Sabah: Not the same old banana
March 26, 2006 | 12:00am
One day early last year, while leafing through the morning papers, I came upon a full page ad, which leapt out of the page, grabbed hold of me, and never let go until it had its way with me! It was an advertisement for Air Asia. They were offering bargain basement rates to Kuala Lumpur and Kota Kinabalu (KK), an opportunity that would be hard to pass up by someone with Ilocano blood flowing through his veins. That same day, I got a call from the rest of my family who, descended from the same Ilocano ancestor, had seen the ad and simply could not resist the siren call of El Cheapo fares. So it was decided that 10 of us would fly to KK for the Labor Day weekend. With rates like these, weve adopted a new motto: "Have passport, will travel."
Sabah, or North Borneo as it was once called, is located on the northern tip of the island of Borneo, one of the largest islands on the planet. Prior to the 16th century, Sabah was part of the Kingdom of Brunei, which in its turn was successively under the orbit of the Sri Vijayan Empire of Sumatra, the Majapahit Empire of Java, and finally the Parameswara Empire of Malacca, until it achieved its independence. In 1658, the Sultan of Brunei, now free to bestow power and pelf on his own, gave the northeast coast of Borneo to the Sultan of Sulu in return for his help in settling a civil war. Alexander Dalrymple, an officer of the East India Company, concluded an agreement with the Sultan of Sulu in 1761, which permitted Dalrymple to set up a trading post in his fiefdom. From then on, the British were in Sabah in fits and starts, until in 1881, the British North Borneo Chartered Company (BNBCC) began administering the country as a commercial enterprise. Thus, ever so gradually, did the Sultan of Sulu lose Sabah.
In 1946, the BNBCC relinquished its landholdings to the British Government. The devastation inflicted by the Second World War had been so complete (only three buildings were left standing in Fort Jesselton) that the cost of rebuilding would have bankrupted the company. North Borneo thus became a British crown colony. Seventeen years later, in 1963, North Borneo became part of the newly independent Federation of Malaysia. The state was renamed Sabah, while its capital Fort Jesselton was rechristened Kota Kinabalu after the legendary mountain, which informs the geography of the state.
If one were to fly to Sabah blindfolded, one would think he had never left the Philippines. Everything is so similar: the climate, the flora, the fauna, the tribes, the languages, and the people. Similar however does not mean the same, and this truism was thrown into bold relief when I returned to Sabah after a 16-year absence.

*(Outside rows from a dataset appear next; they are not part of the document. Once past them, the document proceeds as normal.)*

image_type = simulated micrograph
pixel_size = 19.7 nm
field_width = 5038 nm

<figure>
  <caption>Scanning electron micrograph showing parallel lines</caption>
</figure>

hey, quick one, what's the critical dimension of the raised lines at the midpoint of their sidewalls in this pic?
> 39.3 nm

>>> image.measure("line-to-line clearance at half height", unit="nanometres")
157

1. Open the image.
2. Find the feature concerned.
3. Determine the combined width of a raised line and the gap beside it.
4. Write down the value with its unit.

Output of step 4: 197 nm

On my first trip to Sabah during the late 70s, my first impulse was to flee. Being the true-blue city boy that I am, whose lifeblood races at the mere mention of New York City, Sabah was way too bucolic. Its capital KK was very much a sleepy backwater then, with hardly any entertainment (two pitiful TV stations and maybe three cinemas showing titles from God knows where), just a handful of tourist attractions (mainly its beaches and Mount Kinabalu), and only two international hotels. The city did boast a yacht club, except it had no yachts!
Coming back, I learned to my amazement that KK now boasts two million tourist arrivals annually, easily surpassing the Philippines. It has numerous hotels ranging from cheap to luxurious, and has a great number of organized tours to destinations around the state, most of them within a three-hour drive from the city. Food is another great attraction as it is good, abundant, and cheap, especially the seafood. And, it now has several dozen channels on cable, shopping malls, several movie theaters, a sprinkling of Coffee Bean and Tea Leaf cafes, and a proper yacht club with very real yachts.
There are no vast palaces or architectural wonders in Sabah, no ancient ruins of past civilizations. There are no great museums, no world-class art. What Sabah offers is serenity and a pristine environment in which to enjoy nature and all that it has to offer. KK, with its many parks and roundabouts, has the pleasantness of a small English town, albeit transported to the tropics. The state is bordered by the sea on its western, northern and eastern flanks, so there are beach resorts galore. Right across from KK, separated by a mere 15-minute boat ride, is the Tungku Abdul Rahman Marine Park. The park consists of five islands which, to the eternal credit of the Sabah government, have been protected from environmental degradation and overzealous development ever since it was designated as a preserve. In the 16 years that had elapsed since my last visit to Sabah, this park has become the natural linchpin of the states tourism infrastructure, and made Kota Kinabalu a resort city within easy reach of the major cities of East and Southeast Asia.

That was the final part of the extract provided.